A Magical Realist
Arthur Tress is a photographer of paradoxes—documentarian and dream-weaver, realist and surrealist, a visionary who has spent his career tracing the shifting boundaries between the seen and the unseen. Born in Brooklyn, New York, in 1940, Tress began taking photographs as a teenager in Coney Island, where the decaying spectacle of amusement parks and seaside crowds formed the backdrop to his earliest fascination with the uncanny and the theatrical. His artistic trajectory would take him far from straightforward reportage into a uniquely stylized world of allegorical tableaux, ritual imagery, and psychological fantasy—what he later came to call magic realism.
“When I was in high school, you could see a lot of surrealist paintings at the Metropolitan Museum of Art and the Whitney Museum of American Art. It was a lot of bombed out buildings and desolated wastelands of WWII. It illustrated a style that I was excited to work with in my photography.”
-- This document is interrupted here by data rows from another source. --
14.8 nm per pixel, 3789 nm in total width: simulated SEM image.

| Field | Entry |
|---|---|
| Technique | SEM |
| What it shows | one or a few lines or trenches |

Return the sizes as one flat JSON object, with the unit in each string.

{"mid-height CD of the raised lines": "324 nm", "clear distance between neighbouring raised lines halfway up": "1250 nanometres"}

Opening Portals into the Unconscious
This early exposure to surrealist painting left a lasting imprint on Tress, whose images channel a dreamlike intensity—rich with psychological symbolism, mystery, and theatricality. Rather than documenting the visible world, his work opens portals into the unconscious, revealing inner landscapes shaped by fantasy, myth, and emotion. While many of his contemporaries were immersed in the gritty immediacy of street photography—a dominant visual style in the 1960s and ’70s—Tress pushed toward the inner life, the symbolic, and the dreamlike. “Photographers incorporating fantasy,” he recalled, “were brushed off as paltry eccentrics.” Yet it was precisely through fantasy that Tress found a profound language for what photography could express beyond documentation.
The Dream Collector
Perhaps Tress’s most iconic body of work is The Dream Collector, a series created in the early 1970s that features children acting out their dreams and nightmares. Tress interviewed children about their inner lives, their dreams and nightmares, then collaborated with them to stage surreal, often haunting scenes that brought those unconscious visions into the real world. The resulting photographs are eerie, poetic, and psychologically dense—imbued with archetypal symbolism and a distinctly Jungian sense of the collective unconscious.
“It may seem strange,” he wrote, “but I just have this strong conviction that children might be able to see certain things in the presence of certain things. Things that adults are no longer aware of. Children have a way of listening to ‘muses,’ they’re aware of them, because they haven’t been educated out of it. They haven’t closed their minds to the possibility. And I feel that if the photographer is very sensitive, he can do this too. He can hear the vibrations of the invisible.”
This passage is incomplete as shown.